In qi gong, it is believed that this shift in how we breath from our infancy to our adult lives is tied in the aging and deterioration of our bodies. Thus, qi gong is often looked at as a means to rediscover how to nourish our bodies again.

Anyone of any age and disposition can practice qi gong. In fact, I regularly practice it while sitting behind my computer to give me a boost of energy when I need it. The focus is on the breathing and what a student will learn is different breathing and meditating techniques. Some of the practices involve sound as sound is a powerful means to get your body involved with the exhalation of air. The forms that are part of this art are normally very minimal in movement and strongly emphasized on timing this movement with your breathing to optimize the energy flow of your body.

Qi gong is practiced worldwide. Classes can be found in many Chinese disciplined martial arts schools (Kung Fu) and have started to appear in local YMCAs and healing centers across the nation. Even just taking one class of this can be beneficial.
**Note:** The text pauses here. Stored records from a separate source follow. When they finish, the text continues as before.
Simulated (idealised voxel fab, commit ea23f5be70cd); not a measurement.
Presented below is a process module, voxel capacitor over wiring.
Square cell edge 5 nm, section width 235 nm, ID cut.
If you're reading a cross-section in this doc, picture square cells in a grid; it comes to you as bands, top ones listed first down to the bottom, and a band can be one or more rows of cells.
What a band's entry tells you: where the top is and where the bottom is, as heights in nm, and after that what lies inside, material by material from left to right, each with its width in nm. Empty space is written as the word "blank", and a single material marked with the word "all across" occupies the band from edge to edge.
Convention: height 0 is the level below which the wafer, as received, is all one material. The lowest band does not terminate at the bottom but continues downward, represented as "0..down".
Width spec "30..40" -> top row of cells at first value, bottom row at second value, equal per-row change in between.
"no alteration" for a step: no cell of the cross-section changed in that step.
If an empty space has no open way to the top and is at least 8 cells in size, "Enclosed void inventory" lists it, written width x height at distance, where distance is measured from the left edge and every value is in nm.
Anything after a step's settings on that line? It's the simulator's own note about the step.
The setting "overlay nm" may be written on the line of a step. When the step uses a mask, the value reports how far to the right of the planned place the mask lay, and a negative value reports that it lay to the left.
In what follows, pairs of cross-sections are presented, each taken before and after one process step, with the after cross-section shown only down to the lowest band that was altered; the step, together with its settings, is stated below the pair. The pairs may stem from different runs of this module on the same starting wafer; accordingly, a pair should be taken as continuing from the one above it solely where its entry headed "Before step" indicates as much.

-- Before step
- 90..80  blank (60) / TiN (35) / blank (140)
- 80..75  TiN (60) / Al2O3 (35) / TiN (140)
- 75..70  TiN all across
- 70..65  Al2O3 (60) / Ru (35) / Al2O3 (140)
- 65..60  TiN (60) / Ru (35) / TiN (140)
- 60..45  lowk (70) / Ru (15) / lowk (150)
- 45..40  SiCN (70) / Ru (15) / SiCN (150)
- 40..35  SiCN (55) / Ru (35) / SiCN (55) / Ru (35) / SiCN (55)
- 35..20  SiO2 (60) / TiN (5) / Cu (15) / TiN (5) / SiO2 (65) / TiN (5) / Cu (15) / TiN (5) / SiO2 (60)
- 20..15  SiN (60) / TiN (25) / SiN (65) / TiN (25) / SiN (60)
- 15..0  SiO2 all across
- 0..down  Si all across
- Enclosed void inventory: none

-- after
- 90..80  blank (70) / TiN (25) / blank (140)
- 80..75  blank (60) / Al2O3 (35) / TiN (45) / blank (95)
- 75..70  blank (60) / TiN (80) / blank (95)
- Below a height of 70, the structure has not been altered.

With how popular these classes have become, it is important to note that proper qi gong is very powerful. If done incorrectly, you could do your body more harm than good. So the guidance I always like to give someone who is about to attempt qi gong (and pretty much anything for that matter) is:
  1. Know yourself. If something doesn’t feel right, don’t push yourself to do it. Chances are something is wrong and you’ll be hurting yourself more if you try to continue. The body is very smart in realizing when something isn’t right.
  2. Make sure your teacher has some accreditation. Anyone can walk off the street and claim to be a Martial Arts, just like anyone can say they are a painter. Having that accreditation from a larger organization is ones of the ways to know they are legit.
  3. Observe and listen with open eyes and ears. The other way to know if they are legit is to hear and see what they are saying. Respect their title and honor it, but do not be blinded by it. In some organizations, it’s very easy to “buy” a title. But when you are sitting in class, listen and watch what they are doing and if it doesn’t seem right, you get a queasy feeling in your stomach while you watch them, do not be afraid to walk away from it.